All of us know that politicians in India — at all levels — rarely fulfil even the basic needs of the people. Politicians also know that well — to the extent that when they do something very basic, they tom-tom that in the loudest manner possible. For instance, a bus shelter or garbage bin — constructed after public opinion is galvanised to force official action — is advertised as great public service.
But, what would you say when a government body wants to fulfil its responsibility to the common man without proclaiming it from the roof-tops, but is told (by public opinion and the “intellectual consensus”) that it need not do its job?
That is what is happening in India currently.
‘ECLECTIC CAUSES’ SCHOOL Even as the nation’s central bank, the RBI, is finally coming round to the position that monetary policy has to take the prime responsibility for rolling back inflation, the “intellectual consensus” says the RBI is not the appropriate agency to bring inflation down. Monetary policy and interest rates are irrelevant in the Indian inflation environment, says this body of opinion.
Budget deficits, fuel cost increases, supply-side constraints, food and inflation in other basic commodities — these, according to proponents of the “eclectic causes” theory of inflation, are the forces driving up prices. They maintain that interest rate increases in the face of these various non-monetary phenomena and factors are futile. Deep supply-side reforms are the only solution, they say.
But what does the RBI itself say? To quote from a recent speech of its Governor: “We can spend a long time debating the sources of this inflation. But ultimately, inflation comes from demand exceeding supply, and it can be curtailed only by bringing both in balance.”
The key question here is: If you cannot increase supply of various goods and services in the short term — and in India, this could well be five or even 10 years — then does the RBI (monetary policy) still not have any role to play?

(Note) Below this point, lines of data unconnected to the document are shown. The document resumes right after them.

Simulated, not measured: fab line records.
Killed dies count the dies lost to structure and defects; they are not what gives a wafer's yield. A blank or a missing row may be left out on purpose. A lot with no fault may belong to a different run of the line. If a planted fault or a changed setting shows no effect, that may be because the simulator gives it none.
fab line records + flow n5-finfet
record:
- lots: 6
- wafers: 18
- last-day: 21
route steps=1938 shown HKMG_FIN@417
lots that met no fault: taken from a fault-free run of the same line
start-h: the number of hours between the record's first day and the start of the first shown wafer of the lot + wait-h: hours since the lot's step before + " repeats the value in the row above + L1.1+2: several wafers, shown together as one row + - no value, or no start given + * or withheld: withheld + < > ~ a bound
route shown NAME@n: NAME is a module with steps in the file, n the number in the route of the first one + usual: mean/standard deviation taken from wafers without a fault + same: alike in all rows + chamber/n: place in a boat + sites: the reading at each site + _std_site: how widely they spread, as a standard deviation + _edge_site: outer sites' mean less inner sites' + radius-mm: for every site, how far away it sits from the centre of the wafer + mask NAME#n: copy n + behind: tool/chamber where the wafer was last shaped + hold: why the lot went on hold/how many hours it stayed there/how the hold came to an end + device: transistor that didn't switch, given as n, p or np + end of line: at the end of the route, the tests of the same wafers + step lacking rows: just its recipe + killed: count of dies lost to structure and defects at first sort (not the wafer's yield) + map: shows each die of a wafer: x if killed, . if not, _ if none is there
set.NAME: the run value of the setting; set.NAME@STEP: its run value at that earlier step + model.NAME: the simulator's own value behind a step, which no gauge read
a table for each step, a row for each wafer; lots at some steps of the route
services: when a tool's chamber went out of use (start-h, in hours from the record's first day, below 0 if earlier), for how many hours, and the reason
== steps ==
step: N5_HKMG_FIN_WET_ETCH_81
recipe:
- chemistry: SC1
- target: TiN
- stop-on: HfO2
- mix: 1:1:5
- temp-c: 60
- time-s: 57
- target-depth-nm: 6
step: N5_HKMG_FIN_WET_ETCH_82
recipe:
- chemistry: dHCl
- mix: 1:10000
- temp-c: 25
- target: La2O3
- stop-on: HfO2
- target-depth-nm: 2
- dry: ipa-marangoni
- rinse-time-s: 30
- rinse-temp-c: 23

The proponents of the “eclectic causes” theory, in fact, are saying — implicitly — that when deep supply-side constraints operate in an economy, the central bank should just accommodate those constraints and shocks by money creation and maintain or even increase aggregate demand.
This is precisely what the Government had in mind when it recently said that, come what may, it would hike natural gas prices but would protect the end-consumer through subsidies.
The unanswered question, of course, is: how do you finance the subsidies? Only through central bank money creation and that is what pulls all prices up in the economy.
The proponents of the “no RBI role” theory should pause to examine what will happen if the subsidies are not financed by money creation. (Subsidies and deficits, by themselves, do not cause inflation.)
The Governor, in a recent interview to a television channel, has made it clear that India does have an inflation problem, which calls for a tough stance. Inflation is not just driven by food; services lead to high inflation and adding to it are healthcare, education and housing services. The Government has to ensure relatively low inflation, at a level where the ordinary person doesn’t have to worry about it everyday. Speculation and hoarding is not a general explanation for inflation. The Governor’s message to industry is that if inflation is not fixed now, the problem will get worse.
Inflation beyond food
The simple point in the interview is that inflation now in India is way beyond food or basic commodities alone.
A more technical validation of this point is available from the accompanying chart – showing India’s gross domestic purchases (GDP+ Imports – Exports) vis-à-vis the country’s production of goods and services (the GDP).
Gross domestic purchases are gross Indian purchases of goods and services — wherever they are produced. As can be seen, gross purchases are now well ahead of domestic production.
If gross domestic purchases convincingly and continuously exceed domestic production (which means large imports), what can be the key factor driving that? The key factor is that prices of domestically produced goods and services are well above those of foreign-produced goods and traded services.
That is, stubbornly high relative prices are driving the large Indian gross domestic purchases (imports). To put it in everyday language, inflation in India is very high, but demand too remains very high. Therefore, those who demand goods and services are resorting to large-scale overseas purchases, as they find it cheaper.
Why is Indian inflation and demand so high? It is basically because the RBI has, so far, acted as per the wishes of the “eclectic inflation causes” school and has monetised (almost completely) all supply shocks.
The chart has a critical message for the Indian rupee as well.
Persistent imbalance between gross domestic purchases and domestic production (GDP) will get corrected only through large-scale, disorderly movements in the exchange rate — if monetary policy does not do its job in time and reduce or eliminate those imbalances. The rupee’s travails of the past two years is proof of this.